Initialize a SiteResult instance.
- Parameters:
id – Site identifier
url – Site URL
created – Creation timestamp
modified – Last modification timestamp
robots – Robots.txt content
metadata – Additional metadata for the site
- __init__(id, url=None, created=None, modified=None, robots=None, metadata=None)[source]
Initialize a SiteResult instance.
- Parameters:
id (int) – Site identifier
url (str | None) – Site URL
created (datetime | None) – Creation timestamp
modified (datetime | None) – Last modification timestamp
robots (str | None) – Robots.txt content
metadata (dict[str, str | int | float | bool | list[str] | list[int] | list[float] | None] | None) – Additional metadata for the site
- to_forcefield_dict(forcefields)[source]
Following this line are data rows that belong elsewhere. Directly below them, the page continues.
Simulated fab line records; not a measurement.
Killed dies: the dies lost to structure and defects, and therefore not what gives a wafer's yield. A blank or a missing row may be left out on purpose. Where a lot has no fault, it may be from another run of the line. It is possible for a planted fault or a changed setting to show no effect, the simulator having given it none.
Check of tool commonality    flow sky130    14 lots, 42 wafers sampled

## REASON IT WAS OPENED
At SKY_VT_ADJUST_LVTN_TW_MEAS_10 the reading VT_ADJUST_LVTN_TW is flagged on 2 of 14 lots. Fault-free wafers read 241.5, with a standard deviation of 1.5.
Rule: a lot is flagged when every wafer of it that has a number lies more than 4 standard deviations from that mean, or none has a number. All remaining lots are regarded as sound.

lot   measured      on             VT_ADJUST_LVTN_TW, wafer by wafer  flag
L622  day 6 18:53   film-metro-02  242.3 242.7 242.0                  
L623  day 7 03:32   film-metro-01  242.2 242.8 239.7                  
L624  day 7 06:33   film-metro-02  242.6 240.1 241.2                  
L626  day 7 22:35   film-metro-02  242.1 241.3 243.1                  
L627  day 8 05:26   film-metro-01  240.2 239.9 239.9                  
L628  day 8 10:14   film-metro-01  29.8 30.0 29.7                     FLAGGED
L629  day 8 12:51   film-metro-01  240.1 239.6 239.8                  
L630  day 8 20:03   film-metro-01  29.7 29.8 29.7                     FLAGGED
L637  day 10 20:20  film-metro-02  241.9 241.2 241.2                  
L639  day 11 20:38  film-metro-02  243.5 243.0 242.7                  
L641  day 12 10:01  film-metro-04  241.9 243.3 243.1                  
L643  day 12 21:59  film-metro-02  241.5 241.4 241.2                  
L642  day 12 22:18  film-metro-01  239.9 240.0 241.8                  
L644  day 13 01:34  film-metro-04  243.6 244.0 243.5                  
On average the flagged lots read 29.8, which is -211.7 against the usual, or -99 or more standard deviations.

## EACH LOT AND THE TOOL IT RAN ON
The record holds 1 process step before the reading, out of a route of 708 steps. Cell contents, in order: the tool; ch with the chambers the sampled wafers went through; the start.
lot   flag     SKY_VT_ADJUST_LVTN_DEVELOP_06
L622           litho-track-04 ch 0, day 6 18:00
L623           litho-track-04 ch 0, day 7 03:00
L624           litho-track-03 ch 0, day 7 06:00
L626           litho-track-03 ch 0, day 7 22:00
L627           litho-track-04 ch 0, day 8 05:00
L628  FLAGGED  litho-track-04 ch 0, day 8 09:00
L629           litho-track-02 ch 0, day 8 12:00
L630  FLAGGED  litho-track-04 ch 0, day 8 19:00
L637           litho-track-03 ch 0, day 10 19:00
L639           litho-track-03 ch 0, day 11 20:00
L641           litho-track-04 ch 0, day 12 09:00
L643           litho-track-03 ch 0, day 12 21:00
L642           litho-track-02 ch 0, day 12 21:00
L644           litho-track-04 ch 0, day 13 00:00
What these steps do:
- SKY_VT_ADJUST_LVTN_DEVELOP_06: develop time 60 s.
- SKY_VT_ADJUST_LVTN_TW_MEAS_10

Convert the object to a dictionary with specified fields forced to exist.
Creates a dictionary that includes all non-None values from the forcefields list, and ensuring all fields in the forcefields list exist, even if null.
- Parameters:
forcefields (list[str]) – List of field names that must appear in the output dictionary with at least a None value
- Returns:
Dictionary containing all non-None object attributes, plus forced fields set to None if not already present
- Return type:
dict[str, str | int | float | bool | list[str] | list[int] | list[float] | None]